True Grit

Proverbs 28:1 – “The wicked flee when none pursueth.”

Opening with a Bible quote like that might seem pretentious, but knowing Ethan and Joel Coen, you can tell that they’re being facetious. Or are they? To be honest, I’m not quite sure… Little about this film seems to fit with what I usually expect from the brothers. Oh, it’s pretty much as skillfully crafted as anything they’ve ever made and, here and there, you can see some of their razor-sharp wit cut through, but not nearly as often as usual. This is an uncharacteristically stodgy picture for them, as if, for the first time, they started to believe their own hype and figured that, post-“No Country for Old Men”, they might as well try to make another Oscar-ready film…
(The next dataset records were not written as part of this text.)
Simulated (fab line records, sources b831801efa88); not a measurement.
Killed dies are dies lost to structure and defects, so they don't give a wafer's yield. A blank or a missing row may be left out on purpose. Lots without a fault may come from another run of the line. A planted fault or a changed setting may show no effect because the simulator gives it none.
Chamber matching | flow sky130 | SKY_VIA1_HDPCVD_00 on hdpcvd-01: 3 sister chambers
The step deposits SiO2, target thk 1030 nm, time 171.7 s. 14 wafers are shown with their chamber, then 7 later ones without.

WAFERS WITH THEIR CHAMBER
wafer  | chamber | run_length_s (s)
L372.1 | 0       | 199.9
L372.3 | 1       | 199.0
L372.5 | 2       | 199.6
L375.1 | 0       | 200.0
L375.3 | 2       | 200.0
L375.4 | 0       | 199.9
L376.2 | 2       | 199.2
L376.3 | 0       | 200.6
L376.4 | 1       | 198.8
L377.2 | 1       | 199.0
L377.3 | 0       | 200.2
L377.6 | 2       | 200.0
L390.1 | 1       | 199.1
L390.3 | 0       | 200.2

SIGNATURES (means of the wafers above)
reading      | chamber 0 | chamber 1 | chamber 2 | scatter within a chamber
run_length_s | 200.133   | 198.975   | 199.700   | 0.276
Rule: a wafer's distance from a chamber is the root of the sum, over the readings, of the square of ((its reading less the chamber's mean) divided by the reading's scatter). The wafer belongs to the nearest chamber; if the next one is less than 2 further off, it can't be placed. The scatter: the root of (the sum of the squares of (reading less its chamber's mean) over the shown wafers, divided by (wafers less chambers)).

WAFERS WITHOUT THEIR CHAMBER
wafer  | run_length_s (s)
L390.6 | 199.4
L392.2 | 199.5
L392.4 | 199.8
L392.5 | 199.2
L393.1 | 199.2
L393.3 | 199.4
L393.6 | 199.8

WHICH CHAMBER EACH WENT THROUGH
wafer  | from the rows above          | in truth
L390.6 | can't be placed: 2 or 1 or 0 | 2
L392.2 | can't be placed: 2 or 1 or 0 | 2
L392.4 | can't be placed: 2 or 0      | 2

It’s in the opening voice-over narration from the adult Mattie Ross, who looks back on the days a quarter century prior when, at age 14, she rode along with the notorious U.S. Marshal Rooster Cogburn (Jeff Bridges); in the oddly sentimental Carter Burwell score; in the overly slow pace and solemn tone; and in the epilogue, which is clearly striving for significance and emotion the film hasn’t earned. Usually, the Coen only seem interested in following their whimsy, and the result is almost always either funny, thrilling, thought-provoking or all of the above. Not this time.

It’s a shame because I was totally ready to fall in love with this re-adaptation of the Charles Portis novel which, back in 1969, inspired the Henry Hathaway film for which John Wayne won his only Oscar. I’m a big fan of Westerns and, early into this new version of “True Grit”, I was taken by the look and feel of Fort Smith, Arkansas, by all the men wandering around with cowboy hats on their heads and all kinds of facial hair on their faces, by the glimpses of the vast surrounding landscapes… This was gonna be awesome!

But then, as little Mattie (Hailee Steinfeld) went around town looking to hire a man to help her find and bring to justice her father’s killer, Tom Chaney (Josh Brolin), eventually settling on the aforementioned Rooster Cogburn but having a hard time convincing him to accept her offer, then having Texas Ranger La Boeuf (Matt Damon) involve himself in the matter, I started growing impatient. The Coen seem to be in love with the flowery, ornate language of this piece, but the endless, often pointless-seeming chatter eventually got on my nerves. Half an hour into the movie, the characters still hadn’t left Fort Smith to go after Chaney and, even once they embarked on their journey, they kept on arguing between each other, repeatedly stalling the progression of their mission and that of the movie itself.

In theory, I guess I could appreciate the idea of a Western where most of the gunfights are replaced by long sterile arguments, as if the characters were old ladies having tea instead of hardened men of the law chasing a murderer. Yet watching “True Grit”, I found this neither clever or amusing, just dull and frustrating. I have to point out that none of the characters made much of an impression on me, even though they’re all played by capable actors. I was particularly disappointed by Jeff Bridges’ turn as the one-eyed, gravelly-voiced Cogburn, an old drunken asshole who’s mumbling, rambling and, dare I say it, rather boring. As for Hailee Steinfeld, who’s been hailed as the revelation of the film by some, she did little for me. She’s good enough, but her character is a bit one-note; precocious, assertive, mature beyond her years, Mattie is admirably driven, but I would have liked to see more vulnerability in her, some sense that she realized she might be in way over her head.

Eventually, “True Grit” is enlivened by some intense bursts of violence and the climax is involving enough, but it’s ultimately too little, too late. Moment to moment, the film is just not that rewarding, and on the whole, it doesn’t add up to much. Roger Deakins‘s gorgeous cinematography notwithstanding, the Coen’s latest is pretty much a letdown all around.